Kids new targets of identity theft

(Fotolia)

(Fotolia)

Linda White, Special to QMI Agency

, Last Updated: 11:45 AM ET

In the duplicitous world of fraud, it could be called the "original SIN." A parent applies for a social insurance number (SIN) for her child in order to open a Registered Retirement Savings Plan, but unless the number is protected, it can be used to create a completely new identity to apply for credit.

Because a SIN isn't associated with a birth date, fraudsters can easily fabricate a date of birth and other information to create a new identity to apply for credit, warns personal finance expert Kelley Keehn.
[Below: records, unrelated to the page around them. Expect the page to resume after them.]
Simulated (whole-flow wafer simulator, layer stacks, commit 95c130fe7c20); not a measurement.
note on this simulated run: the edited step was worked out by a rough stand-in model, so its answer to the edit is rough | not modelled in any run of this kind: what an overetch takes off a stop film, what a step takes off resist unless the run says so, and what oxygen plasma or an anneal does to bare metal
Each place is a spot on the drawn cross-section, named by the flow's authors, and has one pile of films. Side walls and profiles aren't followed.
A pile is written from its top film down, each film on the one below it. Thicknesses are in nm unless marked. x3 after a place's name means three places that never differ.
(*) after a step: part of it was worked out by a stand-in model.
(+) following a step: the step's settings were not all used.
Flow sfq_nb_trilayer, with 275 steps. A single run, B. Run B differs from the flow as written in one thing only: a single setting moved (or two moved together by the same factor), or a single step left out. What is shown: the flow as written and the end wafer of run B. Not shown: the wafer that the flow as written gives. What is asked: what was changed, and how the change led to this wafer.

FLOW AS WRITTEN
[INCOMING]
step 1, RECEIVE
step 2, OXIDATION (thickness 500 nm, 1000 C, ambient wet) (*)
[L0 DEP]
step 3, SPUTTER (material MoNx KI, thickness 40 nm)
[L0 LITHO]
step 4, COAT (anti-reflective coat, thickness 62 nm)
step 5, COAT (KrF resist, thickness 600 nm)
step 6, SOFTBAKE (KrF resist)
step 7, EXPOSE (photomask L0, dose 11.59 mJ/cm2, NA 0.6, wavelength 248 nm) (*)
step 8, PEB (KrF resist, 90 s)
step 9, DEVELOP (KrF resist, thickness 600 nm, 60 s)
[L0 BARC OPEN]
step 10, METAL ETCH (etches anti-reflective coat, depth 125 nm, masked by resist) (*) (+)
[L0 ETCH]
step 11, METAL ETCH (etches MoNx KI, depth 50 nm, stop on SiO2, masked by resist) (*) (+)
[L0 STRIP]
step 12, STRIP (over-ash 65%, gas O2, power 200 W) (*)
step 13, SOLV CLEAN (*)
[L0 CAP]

One of the biggest challenges with child identity theft is that it's not discovered until years later when a child applies for a cellphone or some sort of credit and is denied.

Further, it's difficult to know if your child has been victimized because children don't have a credit report, says Keehn.

She's the author of the e-book Protecting Your and Your Money: A Guide to Avoiding Identity Theft and Fraud.

The comprehensive guide was recently released by the Chartered Professional Accountants of Canada.

While Keehn found it difficult to get a handle on just how many Canadians are victims of this type of fraud, she says the troubling trend is on the rise south of the border.

"According to a U.S. study, the identities of 140,000 children are stolen each year," says Keehn.

The Edmonton Police Service recently acknowledged that child identity theft is on their radar, underscoring the importance of being vigilant.

"For starters, make sure your child's SIN -- just like your own -- is under lock and key, along with paperwork," she says.

Much of this type of fraud is "friendly fraud," which means someone you know -- possibly a former spouse, an ex-nanny or perhaps a friend or relative -- deliberately uses a child's SIN to obtain credit.

"The fact that a family member could do this to your child adds another layer of shock to the theft when it's discovered," says Keehn.

Only a government agency, bank or other financial institution, or an employer when they get a job (and not part of a job application) should ask for your child's SIN. Watch for red flags, such as unsolicited mail in your child's name or a phone call from a creditor.

Be diligent. If asked to provide a copy of your child's birth certificate for school or to participate in a sport or activity, ask how that information will be protected and if it will be shredded or returned to you when no longer needed.

Other tips:

- Don't store any form of your child's SIN and other sensitive information on your computer.

- Shred unnecessary information that contains your child's SIN.

- Explain to your children why information like their names, address, dates of birth, SINs and later their passports and driver's licences must be protected and kept secret. As they get older, don't allow them to carry too much information in their wallets.

"In the world we live in with data breaches we can't protect ourselves 100%, but we must do everything we can to ensure we're not being lax with our information," Keehn says.